XLink
Is XPointer too big?
21:42, 3 May 2001 UTC | Simon St.Laurent

In a minority opinion, Eve Maler and Paul Grosso suggest that "that XPointer would benefit from offering the option of a much more modest feature set."

Maler and Grosso propose something much smaller than the complete XPointer proposal, "along the lines of our FIXptr proposal (W3C member only), that accords with the deployment and implementation patterns seen to date."

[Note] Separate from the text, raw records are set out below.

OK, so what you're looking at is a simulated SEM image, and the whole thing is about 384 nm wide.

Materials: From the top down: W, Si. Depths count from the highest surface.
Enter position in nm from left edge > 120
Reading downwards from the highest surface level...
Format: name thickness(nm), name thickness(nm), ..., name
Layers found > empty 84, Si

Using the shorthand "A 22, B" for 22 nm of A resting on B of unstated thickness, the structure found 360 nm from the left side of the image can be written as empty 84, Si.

FIXptr has apparently seen independent implementation, at much lower cost than full XPointer implementation:

"It may be worth noting that several of the vendors involved in XPointer's development who are likeliest to be in a position to deploy it have no concrete plans to do so. Also, although no speed-of-implementation goal was ever set forth by the WG, we note that the single known complete implementation of XPointer took about two weeks, and the four known experimental implementations of the FIXptr proposal each took about half a day. Surely it is significant that getting four implementors to try the proposal on a casual basis was so easy, compared to the process of uncovering full XPointer implementations. And it appears that no users of the partial XPointer implementations today would lose any functionality if they were limited to FIXptr."

One comment may be a warning regarding W3C development in general:

"The trend towards larger specifications is not merely inconvenient for developers; it can hamper implementation attempts, harm interoperability, and dampen enthusiasm for W3C's work by users and developers alike."